Here, they have a party for the assistant District Attorney …. They have cake and cookies and speeches, lots of clapping and back slapping, and then, a gold coin is given to that prosecutor to memorialize their “Queen for a Day” status. The prosecutor is given a gold coin to hang on their wall and everyone is made to recognize the happy occasion.
(Montgomery County, Texas criminal defense lawyer Kelly Case’s blog)
So what’s the occasion? Promotion? The birth of a child? Board certification? Potty-training success?
Oh, no no no no no.
The Montgomery County, Texas District Attorney’s Office, under the direction of Brett Ligon, has an odd celebration that is performed when one of its prosecutors obtains a life sentence.
Sometimes people need life sentences. But a prosecutor’s job is to do justice, and there is no more justice inherent in a life sentence than in probation. By making a show of rewarding life sentences, the Montgomery County District Attorney turns what should be a quest for justice into a game in which the sentence is the score.
What about the Assistant District Attorneys? Aren’t these conscientious educated professionals refusing to support Ligon in this revolting practice?
What is especially sickening to me is the fact that a gold coin is handed out as a party favor at the happy event to memorialize such a tragic situation. What is even worse is that no one in their office thinks twice about it. They see nothing wrong with it.

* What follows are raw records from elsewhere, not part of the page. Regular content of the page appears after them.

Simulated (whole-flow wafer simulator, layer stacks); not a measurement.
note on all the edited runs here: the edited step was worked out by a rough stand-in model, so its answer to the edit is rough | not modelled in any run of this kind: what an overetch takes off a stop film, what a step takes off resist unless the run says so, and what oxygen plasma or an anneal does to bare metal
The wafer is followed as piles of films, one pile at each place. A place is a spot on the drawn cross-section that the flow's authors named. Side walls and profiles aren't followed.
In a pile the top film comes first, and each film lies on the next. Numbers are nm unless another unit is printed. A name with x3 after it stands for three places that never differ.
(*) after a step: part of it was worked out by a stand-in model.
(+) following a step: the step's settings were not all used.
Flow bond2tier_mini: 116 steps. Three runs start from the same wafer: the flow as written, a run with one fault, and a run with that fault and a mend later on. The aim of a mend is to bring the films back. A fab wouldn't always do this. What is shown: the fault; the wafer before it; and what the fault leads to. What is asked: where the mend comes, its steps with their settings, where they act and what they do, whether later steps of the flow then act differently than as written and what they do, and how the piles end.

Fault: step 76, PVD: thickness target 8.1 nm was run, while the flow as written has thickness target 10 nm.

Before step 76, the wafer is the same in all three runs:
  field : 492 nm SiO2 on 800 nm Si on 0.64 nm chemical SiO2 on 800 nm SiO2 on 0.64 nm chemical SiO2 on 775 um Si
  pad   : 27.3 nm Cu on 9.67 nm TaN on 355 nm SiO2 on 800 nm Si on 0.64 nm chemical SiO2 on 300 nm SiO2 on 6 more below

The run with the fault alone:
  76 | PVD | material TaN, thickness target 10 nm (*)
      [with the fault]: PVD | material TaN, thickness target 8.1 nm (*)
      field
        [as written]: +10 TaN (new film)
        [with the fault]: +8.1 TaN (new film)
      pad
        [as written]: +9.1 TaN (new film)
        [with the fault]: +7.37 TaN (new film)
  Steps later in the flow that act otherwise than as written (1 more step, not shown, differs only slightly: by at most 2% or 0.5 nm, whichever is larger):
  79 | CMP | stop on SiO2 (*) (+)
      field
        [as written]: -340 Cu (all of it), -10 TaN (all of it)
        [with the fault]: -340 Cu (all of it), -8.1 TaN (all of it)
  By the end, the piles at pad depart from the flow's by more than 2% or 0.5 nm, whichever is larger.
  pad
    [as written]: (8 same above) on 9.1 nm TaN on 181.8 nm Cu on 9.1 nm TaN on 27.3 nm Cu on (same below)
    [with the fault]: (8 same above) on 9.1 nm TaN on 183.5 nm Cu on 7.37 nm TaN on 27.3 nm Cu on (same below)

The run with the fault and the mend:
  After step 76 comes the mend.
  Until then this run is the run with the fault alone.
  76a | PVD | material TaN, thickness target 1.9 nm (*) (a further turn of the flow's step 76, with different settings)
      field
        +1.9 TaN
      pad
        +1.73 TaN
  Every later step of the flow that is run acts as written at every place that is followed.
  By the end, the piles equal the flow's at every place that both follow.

Well, not exactly nothing; it’s actually much worse (and more banal) than that …
Even the assistant DA’s know better because when you ask them about it, they try to put the coin away or will sheepishly avoid the question. They are ashamed of it when publicly confronted, but behind closed doors, they celebrate and hope to be the next one to earn the coin!
This is nothing new in Constitutional backwater Montgomery County (driving directions: from Houston, get on I-45 North and go back in time 50 years): a friend who was a prosecutor there some years ago told me about the parties the office had when a defendant was sentenced to death.
There are people who do difficult jobs with quiet dignity. Montgomery County’s District Attorney, Brett Ligon, and his assistants are not among them.